King Breweries And Distillaries is a branch of Pentex that is comitted to spread alcoholism in a vicious combination with Wyrm-Taint. They operate mainly in North America, but have subsidiaries all over the world.
Everyone enjoys a good cold one now and then. It's just a way to blow off some steam. No matter if it's a Sam Adam's microbrew, a refreshing Coors Light, or an imported Guiness, no one can call you an alcoholic for having a nice beer after a long day.
Unless you're drinking King Breweries. Then you're probably even worse off.
Kings for a lifetimeEdit
The King family came to Colorado back in the days of the frontier, when men were men and needed booze. The King's patriarch decided to begin a brewery in the Colorado territory, and soon made a fortune off desperate settlers desperate to drink. Since then the King family has owned, wholly and totally, the King Breweries.
However, the latest King to own the company, Jeremy, never thought a King would need to debase himself. So on contacting Pentex, he removed his father Dexter completely from the company, only keeping the old man alive to gloat.
Nearly all other kings are or feign loyalty to Jeremy, and under his rule the King empire has expanded immensely in a few short years. The key is volume. Where other beer distributors try to make a profit for each shipment made, King cares only that as much alcohol as possible is sent across the nation. Served in O'Tooley's or taken from the fridge, King dreams of one day becoming America's leading beer and liquour distributor.

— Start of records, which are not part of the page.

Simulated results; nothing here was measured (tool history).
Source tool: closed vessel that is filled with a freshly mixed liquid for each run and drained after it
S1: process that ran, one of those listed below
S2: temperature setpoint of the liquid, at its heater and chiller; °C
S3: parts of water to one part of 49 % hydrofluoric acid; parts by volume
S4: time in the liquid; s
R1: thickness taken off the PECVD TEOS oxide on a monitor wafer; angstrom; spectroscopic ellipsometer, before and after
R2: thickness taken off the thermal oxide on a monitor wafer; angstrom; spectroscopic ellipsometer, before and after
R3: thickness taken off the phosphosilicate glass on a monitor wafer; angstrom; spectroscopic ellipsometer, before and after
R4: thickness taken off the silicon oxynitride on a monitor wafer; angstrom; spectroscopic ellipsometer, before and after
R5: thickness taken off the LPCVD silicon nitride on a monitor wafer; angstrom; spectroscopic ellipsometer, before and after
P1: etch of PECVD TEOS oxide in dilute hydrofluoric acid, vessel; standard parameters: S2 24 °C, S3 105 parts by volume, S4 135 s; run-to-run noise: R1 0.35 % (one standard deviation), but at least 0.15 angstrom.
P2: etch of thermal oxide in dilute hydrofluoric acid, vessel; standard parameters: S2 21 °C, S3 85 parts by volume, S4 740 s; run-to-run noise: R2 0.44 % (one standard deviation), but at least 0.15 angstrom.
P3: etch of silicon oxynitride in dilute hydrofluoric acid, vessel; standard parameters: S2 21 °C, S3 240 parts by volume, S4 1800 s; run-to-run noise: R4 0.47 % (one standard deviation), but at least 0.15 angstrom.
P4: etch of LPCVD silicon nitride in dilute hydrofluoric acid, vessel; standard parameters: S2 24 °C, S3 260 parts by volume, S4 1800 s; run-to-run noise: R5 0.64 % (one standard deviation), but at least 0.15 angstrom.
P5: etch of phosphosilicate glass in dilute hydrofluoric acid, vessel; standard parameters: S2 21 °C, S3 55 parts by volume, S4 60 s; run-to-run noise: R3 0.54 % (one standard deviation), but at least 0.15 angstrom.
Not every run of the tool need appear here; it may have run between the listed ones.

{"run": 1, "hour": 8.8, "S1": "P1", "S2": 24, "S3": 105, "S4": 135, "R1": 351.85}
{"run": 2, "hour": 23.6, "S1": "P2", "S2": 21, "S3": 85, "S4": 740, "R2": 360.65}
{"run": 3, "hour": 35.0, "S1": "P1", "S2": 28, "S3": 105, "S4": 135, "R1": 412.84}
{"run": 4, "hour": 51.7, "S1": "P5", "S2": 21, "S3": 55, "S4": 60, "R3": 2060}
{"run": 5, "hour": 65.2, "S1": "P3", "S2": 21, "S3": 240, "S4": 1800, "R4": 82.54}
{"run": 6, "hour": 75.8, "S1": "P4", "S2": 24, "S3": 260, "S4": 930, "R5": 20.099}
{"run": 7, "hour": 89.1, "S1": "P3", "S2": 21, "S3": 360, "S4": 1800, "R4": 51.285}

Most frighteningly, King knew all about Pentex's real goals. He knew exactly what he was getting into, and he has embraced it. To King, it is a chance to gain the power he, and he alone, should rightfully have as the head of his family.
Kings isn't just a beer brewer. With Pentex's aid, it has gained a massive network of beers and other alcohols to flood America with. These listed here are the most public faces of King Breweries.
The mother of them all, King's Breweries is a round-the-clock operation with more security than many would expect from a beer company. Astride the Colorado River, the brewery pumps out massive amounts of waste while marketing to the lazy men of America while giving the college demographic something to drink on the cheap.
The home of the harder booze in the company, King Spirits focuses explicitly on whiskies and gins. Still as cheap as the other King drinks, the brewery also is King's playground, where new formulas and "ideas" are put into practice before the main brewery.
Based in New England, Imports is where King can safely bring in all brands of foreign drinks, from Irish beers that haven't yet come to America (actually brewed under liscense in the US) to drinks from West Africa and Europe. Unsurprisingly, it is also how King gets Pentex more "questionable" goods.
Simply a rotgut factory more than anything else, Ruskaiya was made to pump out as much low-price vodka as possible. There's nothing "wrong" about Ruskaiya, but that's just it. There's nothing wrong.
Maker of non-alcoholic drinks, Thaw is specifically geared to making mixers instead of any real soda. The fact that it's carbonated enough to singe the hair off a dog's nose belies the fact that this specific carbonation process is designed to send any banes in the human drinking into overdrive.
Dragon Valley Wines
Cheaper than even the infamous Mad Dog 20/20, Dragon Valley is actually a well-received mid-range wine. Made little differently than other wines, the strange truth lies not in the wine itself. Instead, an investigator would have to look at the vinyard itself. Specifcally, the vines.
Ten Tickle Ales
Marketed specifically to the microbrew "snobs", Ten Tickle is a King Breweries production except in name. Poached from the recipies of long-dead Willem Ten Tickyll (Tickle thanks to the English), Pentex found that most of his other recipies were more useful. Handing the brewing secrets to King, he has since turned the microbrewery into a potential rival to other area microbrews, with dreams of sending it cross-country. Exactly what Pentex would want.
The purpose of King Breweries is exactly what people have been accusing the beer industry of doing for years: Turn the people into drunks and slobs of the worst kind, doing nothing but drinking King. College students waste their time and effort. Workers become hungover morons at work. King has spared no expense in making sure his marketing for the primary product highlights exactly what he thinks of the average America. Slobbish, fat, and stupid. It's paying off like no one could ever believes. Though still a distant third to Coors and Anheuser-Busch, King has eyes on more creative methods to undermine his competitors.